For just about anyone with a job and some accountability, there exist some measurement parameters to gauge how they are doing and push them to achieve more.
In the events world, the factors measured might be a simple as total attendance or revenues versus expenses. Or, it could be as complex as weighing a number of metrics, from customer satisfaction surveys to continuing education credits awarded to participant’s demonstration of knowledge gained.
For event planners juggling multiple responsibilities, the goal of any measurement initiative should find a balance between gauging ROI and the amount of time and resources necessary to conduct the analysis.
Here are five not-so-time-consuming methods of measuring the success of your events. And, amazingly enough, many of them can be generated using your complete registration management system.
With very few exceptions (one being your event is free), the bean counters in the organization would like for your programs and events to bring in more money than they cost. Your mission as an event planner is to create a budget, stick to it, and market your event to increase attendance so that ultimately, revenues outpace expenses.
There are a gazillion resources out there to help you pull this off efficiently (plus tips on what not to do), and some registration software even includes a budgeting component and financial reporting to help you better manage the monetary side of event administration.
If you offer multiple events each year, one of the simplest and easiest forms of measurement to track is your registration or attendance numbers. That data – typically available in your registration software – will allow you to make comparisons year-over-year, month-over-month or even week-over-week. You can break it down by event, by a series of events or by total events to get a great picture of how participation in your program is tracking.
You can combine that data with the relevant marketing efforts over specific periods of time for specific events to get a better idea of what works and what doesn’t when it comes to attracting participants.
3. Customer Satisfaction
Evaluation tools built into the better registration software systems will allow you to survey your event participants to assess their thoughts about your event(s). You can ask virtually any question you want to get the data you need, and if you keep your evaluations consistent year-over-year, you can gauge how customer satisfaction is trending over time.

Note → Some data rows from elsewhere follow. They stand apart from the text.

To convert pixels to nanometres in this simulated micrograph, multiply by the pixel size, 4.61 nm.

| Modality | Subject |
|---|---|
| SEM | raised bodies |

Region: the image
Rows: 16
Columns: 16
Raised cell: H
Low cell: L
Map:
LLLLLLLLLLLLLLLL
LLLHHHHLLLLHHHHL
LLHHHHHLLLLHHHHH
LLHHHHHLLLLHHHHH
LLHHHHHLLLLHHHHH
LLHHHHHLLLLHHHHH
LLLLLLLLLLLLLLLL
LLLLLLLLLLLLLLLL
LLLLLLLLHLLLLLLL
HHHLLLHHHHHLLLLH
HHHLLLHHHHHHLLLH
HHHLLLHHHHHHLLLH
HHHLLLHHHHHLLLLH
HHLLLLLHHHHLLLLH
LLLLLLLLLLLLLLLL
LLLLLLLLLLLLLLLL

A number of large organizations use what’s called the Net Promoter Score (NPS), an industry standard of sorts that uses a 0-10 scale to divide every company’s customers into three groups: detractors (0-6), passives (7-8) and promoters (9-10). So, if you were to ask a customer how likely they are to recommend your event to a friend or colleague, a mark from 0-6 would indicate that individual is a detractor, an unhappy customer who might damage your brand via negative word-of-mouth. A mark of 7 or 8 indicates a “passive,” a satisfied but unenthusiastic customer vulnerable to competitive offerings. A 9 or 10 indicates a loyal enthusiastic who will keep buying and refer others.
4. “Buzz” – placements in media and social media
For some events, media placements and social media “likes,” “tweets,” comments, etc. are measures of the “buzz” created, which is one gauge of the effectiveness of related marketing efforts. For some organizations and occasions, events are used more as a marketing tool (e.g., a grand opening), so media and social media impact are important indicators of awareness created.
Tracking media hits is as easy as a Google search, and every social media platform has built-in tools that measure activity. This type of data is never more than a couple of clicks away.
5. Training Assessment
For those involved in training and professional development, your offerings’ true value often boils down to the learnings imparted to attendees. Without getting into the Kirkpatrick/Phillips model of evaluating learning levels, note that you can use the same evaluation tools used to gauge customer satisfaction to get a quick assessment of how well participants retained what was taught at the event.
Again, good registration software offers tools to create just about any form of question, from multiple choice to fill in the blanks to a text box for a detailed response.
Those are five relatively easy ways to measure your events and hopefully show great results and a return on investment for your organization. What other metrics do you use to measure success? Please share your ideas or thoughts about this article in the Comments section on our blog page.
If you would like to know more about measuring event ROI and using registration software to do so – or just want to know more about ABC Signup or registration software in general – contact us by phone (866.791.8268 ext. 0) or email at your convenience.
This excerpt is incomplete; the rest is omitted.